"I DRINK DR. PEPPER AND I'M PROUD, I'm part of an original crowd..."
It was the Summer of 1977 and pre-An American Werewolf in London David Naughton was the singing, dancing, pitchman for "the most original soft drink ever," Dr. Pepper (not to be confused with it's evil twin, Mr. Pibb).
|Steve Pecher, 20, an American-born soccer star|
"Be a Pepper!" Naughton said. So, Peppers we were.
For some, part of being a Pepper meant cutting out a couple of proofs-of-purchase from the plastic six-pack carrier and redeeming them for membership in the Dr. Pepper Rookie Soccer Club.
The most original soft drink had partnered with the most original North American Soccer League and its target audience, the young American fan.

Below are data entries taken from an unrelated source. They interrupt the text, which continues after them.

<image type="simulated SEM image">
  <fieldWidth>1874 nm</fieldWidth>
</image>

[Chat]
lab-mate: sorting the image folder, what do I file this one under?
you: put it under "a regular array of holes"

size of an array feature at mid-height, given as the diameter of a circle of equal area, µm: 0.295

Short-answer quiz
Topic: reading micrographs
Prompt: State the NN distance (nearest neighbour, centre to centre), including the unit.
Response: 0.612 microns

Membership had its privileges, limited privileges, but privileges nonetheless. Among them was an iridescent club logo sticker, a full-color poster of reigning NASL rookie of the year Steve Pecher, plus the pocket-sized 96-page Dr Pepper 1977 Pro Soccer Guide.
This was the NASL (relatively) ascendant. America's Division I soccer league formed in 1967 from the remnants of two other struggling organizations. In 1975 they'd added a bona fide international star, Pele.
Born Edson Arantes do Nascimento, Pele had starred for his native Brazil as a 17-year-old in 1958. Though he retired in 1974, "the lure of a new adventure and a three-year contract estimated at $7 million changed all that in June of 1975 when Pele, despite criticism from the press in his country, signed to play with for the New York Cosmos," according to the Dr. Pepper guide.
|96-pages and still pocket-sized|
Despite losing two franchises -- the Philadelphia Atoms and Boston Minute Men -- the 1977 season brimmed with continental ambition. Eighteen teams would compete from Vancouver to Fort Lauderdale, from Pecher's Dallas Tornado to the defending champion Toronto Metros-Croatia. There was even a team in Hawaii, called -- perhaps unimaginatively -- Team Hawaii. Hartford had a franchise. Las Vegas too.
The Pepper guide was stuffed with stats, facts, rosters and recaps. It even offered critical instruction on How to Play Soccer. But the real prize, retrospectively, was that Pecher poster.
The 20-year-old was a St. Louis native, a rising star, "the best American center back there is, without question," Tornados coach Al Miller attested.
Plus the poster featured full-color logos of every active NASL team. Suitable for framing. Or not.
Pecher had a 22-year pro-soccer career, playing outdoors and in, as well as for the U.S. national team, which he captained from 1978 to '80. The NASL was less fortunate. The signing of Pele and other stars by the Warner Communications-backed Cosmos was part of a league-wide spree to land international stars who would ideally garner publicity, improve the level of play and put more bodies in seats. It didn't last.
The NASL topped out at 24 franchises in 1979 amid both a rising tide of red ink and competition from the Major Indoor Soccer League, which began play in 1978. The NASL tried vainly to fight the upstart MISL on its own astroturf, then folded after the 1984 season.
|Footwork and teamwork|
They also won league titles in 1972, '78, '80 and'82, then lingered on the edge of the public consciousness for decades after their demise.
In 2006, they were the subject of a feature-length documentary, Once in a Lifetime: The Extraordinary Story of the New York Cosmos. For years later, they were revived as part of a new NASL that began play as a Division II league in 2011.
While it failed as a business enterprise, the NASL and Dr. Pepper accomplished their more subliminal, yet more lasting task: imprinting the sport on the minds of American kids. Major League Soccer, a more durable Division I enterprise, began play in 1996. Twenty-one seasons later it features 22 teams, including four bearing the names of their NASL forebears.
Steve Pecher, now 61, coaches girls' soccer in St. Louis.